The gravamen of plaintiffs' claims here is that AAMCO, Robert Morgan and Abraham Bernstein unlawfully concealed from them, while their franchise applications were pending, the facts that customer complaints had been filed against AAMCO and that AAMCO was negotiating the resolution of the complaints with the Attorneys General of various states. Plaintiffs also complain of the imposition upon them of the procedural modification borrowed from the consent judgments.

I.

Defendants Morgan and Bernstein move to dismiss for lack of personal jurisdiction. The motion is well-founded.

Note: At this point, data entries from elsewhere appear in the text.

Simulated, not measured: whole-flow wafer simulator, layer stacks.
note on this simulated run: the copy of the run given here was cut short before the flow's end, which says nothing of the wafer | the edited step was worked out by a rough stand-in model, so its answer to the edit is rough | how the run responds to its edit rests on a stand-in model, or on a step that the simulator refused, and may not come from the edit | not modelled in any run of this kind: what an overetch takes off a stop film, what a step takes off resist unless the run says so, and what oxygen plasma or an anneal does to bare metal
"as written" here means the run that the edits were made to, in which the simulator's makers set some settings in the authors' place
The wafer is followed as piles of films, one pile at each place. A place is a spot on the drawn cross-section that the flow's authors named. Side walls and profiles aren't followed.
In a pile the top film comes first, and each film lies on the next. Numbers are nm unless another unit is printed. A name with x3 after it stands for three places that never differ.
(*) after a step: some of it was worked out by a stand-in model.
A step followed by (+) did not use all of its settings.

The only contacts which plaintiffs allege Morgan and Bernstein personally had with Maryland are a letter sent by Morgan to Robert Layton in Maryland welcoming him as an AAMCO franchisee and a form letter sent by Morgan and Bernstein to the Laytons in Maryland updating them on the consent judgments and procedural modification. Plaintiffs contend that the sending of these letters is sufficient to sustain the exercise of jurisdiction under Section 6-103(b)(1) and 6-103(b)(3) of the Maryland Long Arm Statute. See Md.Cts. & Jud.Proc.Code Ann., Section 6-103. However, both of those sections require the performance of acts within the state. Thus, the express statutory language does not permit application of the so-called "effects" test which plaintiffs urge. See generally Calder v. Jones, 465 U.S. 783, 104 S.Ct. 1482, 79 L.Ed.2d 804 (1984).

Plaintiffs' reliance upon the "conspiracy" theory of jurisdiction also fails. Plaintiffs acknowledge that corporate officers cannot conspire with their own corporation, see Marmott v. Maryland Lumber Co., 807 F.2d 1180, 1184 (4th Cir.1986), cert. denied, 482 U.S. 929, 107 S.Ct. 3214, 96 L.Ed.2d 700 (1987), and AAMCO Transmissions, Inc. is the only defendant alleged to have performed acts within Maryland.

II.

Three counts of the Complaint are subject to dismissal under Fed.R.Civ.P. 12(b)(6) for failure to state a claim upon which relief can be granted.

1. Plaintiffs are not "consumers" and therefore have no cause of action under the Maryland Consumer Protection Act. See Maryland Code Ann., Section 13-101(c)(1); Boatel Industries v. Hester, 77 Md.App. 284, 550 A.2d 389, 397-399 (1988); compare State v. Cottman Transmission Systems, Inc., 75 Md.App. 647, 542 A.2d 859 (1988).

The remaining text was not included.